Friday I got the boxed DVD set of Flambards and I've been immersed in Edwardian England ever since. If you've never seen the 1978 British production that was all the rage on PBS stations in the early 80s, then you missed horses, aeroplanes, romance, war, a plucky heiress, suffragettes, and oh so much more. Watching it again (I'm 9 episodes through the 13) I was amazed at how it holds up almost 30 years later. Yes, it's sappy and often cheesy, but the performances are still moving. The thing is, I really care about these people, even the ones I hate.
What surprises me now as an adult was how complex some of the issues are that they dealt with - classism, sexism, economic models, technology as a social force, war and peace, tradition, and I could go on. Flambards, the once proud manor at the center of the story, is repeatedly said to be "falling to bits" because its masters have forgotten what it means to serve. They have focused all of their energy on horses and hunting and, consequently, their farms have failed, the bill collectors are at their door, and they have had to let go most of the staff. It is the very model of a falling empire, mired in the past, unaware that its glory days are fading, and with an overwhelming sense of entitlement. Meanwhile the world is changing around it. It is an apt depiction of the failing British Empire or, for that matter, more contemporary examples.

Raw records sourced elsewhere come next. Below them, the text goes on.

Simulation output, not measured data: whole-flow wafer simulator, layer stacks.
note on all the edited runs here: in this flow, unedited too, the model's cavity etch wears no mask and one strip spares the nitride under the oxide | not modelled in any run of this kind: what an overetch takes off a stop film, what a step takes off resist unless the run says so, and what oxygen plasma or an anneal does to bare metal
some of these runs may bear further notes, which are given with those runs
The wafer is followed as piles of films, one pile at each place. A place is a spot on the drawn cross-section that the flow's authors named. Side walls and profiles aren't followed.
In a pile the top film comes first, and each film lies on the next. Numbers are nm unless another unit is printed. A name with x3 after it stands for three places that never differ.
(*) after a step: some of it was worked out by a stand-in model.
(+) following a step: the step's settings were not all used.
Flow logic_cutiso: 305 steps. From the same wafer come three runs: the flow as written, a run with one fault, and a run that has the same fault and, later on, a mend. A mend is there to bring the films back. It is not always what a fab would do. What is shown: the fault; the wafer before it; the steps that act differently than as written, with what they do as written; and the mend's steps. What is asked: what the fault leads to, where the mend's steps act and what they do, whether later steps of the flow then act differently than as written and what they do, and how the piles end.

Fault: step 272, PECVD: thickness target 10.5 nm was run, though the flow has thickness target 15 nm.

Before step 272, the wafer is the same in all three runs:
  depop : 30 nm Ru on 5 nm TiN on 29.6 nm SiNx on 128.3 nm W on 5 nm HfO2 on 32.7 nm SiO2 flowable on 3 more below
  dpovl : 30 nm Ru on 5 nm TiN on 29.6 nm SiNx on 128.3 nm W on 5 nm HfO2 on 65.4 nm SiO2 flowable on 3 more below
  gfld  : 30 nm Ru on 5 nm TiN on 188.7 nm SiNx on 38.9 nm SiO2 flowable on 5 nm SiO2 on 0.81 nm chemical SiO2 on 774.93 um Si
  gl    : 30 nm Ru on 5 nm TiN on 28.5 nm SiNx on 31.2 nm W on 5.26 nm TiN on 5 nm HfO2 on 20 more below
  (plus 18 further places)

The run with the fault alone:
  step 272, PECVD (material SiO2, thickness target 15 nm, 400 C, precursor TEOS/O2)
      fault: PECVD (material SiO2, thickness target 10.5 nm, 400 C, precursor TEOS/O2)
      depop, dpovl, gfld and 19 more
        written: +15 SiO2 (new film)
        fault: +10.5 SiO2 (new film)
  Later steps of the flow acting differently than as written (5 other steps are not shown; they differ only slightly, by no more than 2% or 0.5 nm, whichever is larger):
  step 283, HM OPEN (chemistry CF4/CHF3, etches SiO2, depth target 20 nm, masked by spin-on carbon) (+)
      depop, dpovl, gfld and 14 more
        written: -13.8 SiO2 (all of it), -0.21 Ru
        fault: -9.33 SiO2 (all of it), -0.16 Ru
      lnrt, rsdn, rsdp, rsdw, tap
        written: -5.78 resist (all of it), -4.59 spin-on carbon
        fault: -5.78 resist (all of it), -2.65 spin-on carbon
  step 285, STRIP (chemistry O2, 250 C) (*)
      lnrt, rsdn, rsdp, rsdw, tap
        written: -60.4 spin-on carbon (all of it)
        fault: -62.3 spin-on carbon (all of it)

The big disappointment for me is that there are absolutely no special features included. No "making of" documentaries or "where are they now" interviews. Checking around the web I found precious little as to information as to what became of the cast. None seem to go on to much in the way of fame, least of all the lead, Christine McKenna, who was memorable in her role as Christina, who apparently only had one on-screen role post Flambards. And how about all of those vintage aeroplanes that they used! How did they get them? What was it like working with them? And now I'm amazed by some of the technical challenges of the shoots and trying to keep the show clear of anachronisms. Maybe that was easier in 1978 than now. And did the actors do their own stunts?
By the way, I'm watching the series with my 11 year old daughter, Emma, who doesn't get all the nuance, but said after watching half an episode "I'm hooked."